And Topshop is hardly the only brand guilty of this. Zara, & Other Stories, Free People, and more fashion brands with similar price points and styles have also designed purposely oversized items for their clientele whilst continuing to offer no options above size 14. “It underlines an unspoken trend in fashion, which is that whatever a thin celebrity wears becomes trendy, but the same rules don’t apply to plus women,” says Annika Chaloff, the founder of plus-size lingerie brand Hey Mavens. “Bike shorts, baggy tees, mom jeans, and chunky sneakers are good examples of trends that are generally accepted only on thin bodies.”
It’s important to note that plus-size women do not want brands to simply throw some extra fabric on a design made for straight sizes, label it as plus-size, and pat themselves on the back. Under Gregg’s tweet, a user named Elena replied with: “Don’t give them ideas, they’re going to sew in an XXL size tag and leave the tiny arm holes,” proving just how little faith the plus-size community has in terms of the quality and design of garments that do come in their size. “I want care put into designs and structures so that garments fit my body,” says Universal Standard shopper Audrey Sopata.
The case of “oversized” clothing trends is only one of the many disappointing aspects of shopping as a plus-size woman. The sheer lack of options was one of the most common frustrations expressed to me. “If I had to pick one thing, I would just want to see MORE plus-size options,” Chaloff says. “I want to see more shops and brands carrying and creating plus styles. I want to see more plus models used in campaigns. I want to see more labels coming onto the market that cater to plus size. More more more!” Chaloff goes on to reiterate the importance of preserving the design of garments as the size is graded up from a straight size. Plus-size women still want clothes that fit, which really isn’t asking a lot. “Oftentimes, the integrity of the design of a piece will get distorted as it gets graded to a larger size, either because proportions aren’t carefully considered or because extra seams or panels are added to accommodate a larger body. Some of these changes are necessary to maintain proper fit, but it is a shame when the original design of a garment is compromised.”

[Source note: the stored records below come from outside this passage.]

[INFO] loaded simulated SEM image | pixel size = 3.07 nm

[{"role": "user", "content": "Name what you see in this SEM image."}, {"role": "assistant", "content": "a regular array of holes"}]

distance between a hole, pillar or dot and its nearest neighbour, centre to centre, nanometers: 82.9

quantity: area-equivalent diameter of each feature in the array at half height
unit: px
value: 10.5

And it’s not just clothing. Jewelry, footwear, and accessory designers also need to step up to the plate and offer more thoughtful options for women sizes 14 and up. Alyssa Kaplan, the founder of The Scrunchie Club, an accessories brand that caters to womxn and non-binary people of all sizes, has experienced frustration when shopping for boots in her size. Kaplan explains that in trying to find a pair of knee-high boots, she realized that rarely do footwear brands make fashionable styles that are wide enough in the calf to fit her, so much so, that she’s given up on the silhouette entirely. To prove that she wasn’t alone in this struggle, Kaplan conducted a survey last year that showed that 95.3% of women (96% of the 275 respondents identified as plus-size) have experienced trouble shopping for boots that fit their calves. Sopata, a shoe size 11 wide, says that most stores do not go past a size 10; if they do, they rarely carry a wide size. “In order to find a new shoe that fits and that I like, I usually have to go on a deep hunt that requires me to order online and hope for the best,” she says.
The plus-size jewelry industry is also limited. Last year, the founder of popular plus-size lifestyle and fashion blog The 12ish Style Katie Sturino told The Zoe Report that “the current state of size inclusivity within the jewelry industry is almost non-existent.” She went on to explain that while the industry has “bigger fish to fry,” there’s still a “clear need for extended sizing in jewelry. Every item that is available in straight sizes should also be made available in extended, and I know there’s a market for this just like with clothes.” Even handbags, which are often misconstrued as one-size-fits-all, need to up their game when it comes to cross-body styles and shoulder bags.
The issue of in-store placement — especially in department stores, which are often some of the only places that women sizes 14 and up can find a range of items in their size — also continues to disappoint many plus-size women. “Brands that do offer a wider range of sizes in a department store should have all their clothing displayed near each other,” Sopata says. She poses two valid questions: (1) “Why is straight-size Calvin Klein on the bottom floor, but plus-size Calvin Klein is upstairs and in the corner?” and, (2) “How does separating plus and straight encourage me to shop with a group of friends when I am already separated from them?” For Sopata, the very act of having to drag her friends to an entirely different part of the store just to “be disappointed that none of the cute clothing you saw on the bottom floor is available for you to wear” takes away the fun of shopping with friends — or at all — entirely. “It’s also not so much fun for your friends to see you get discouraged and have to leave a store empty-handed because they just don’t sell your size,” she adds.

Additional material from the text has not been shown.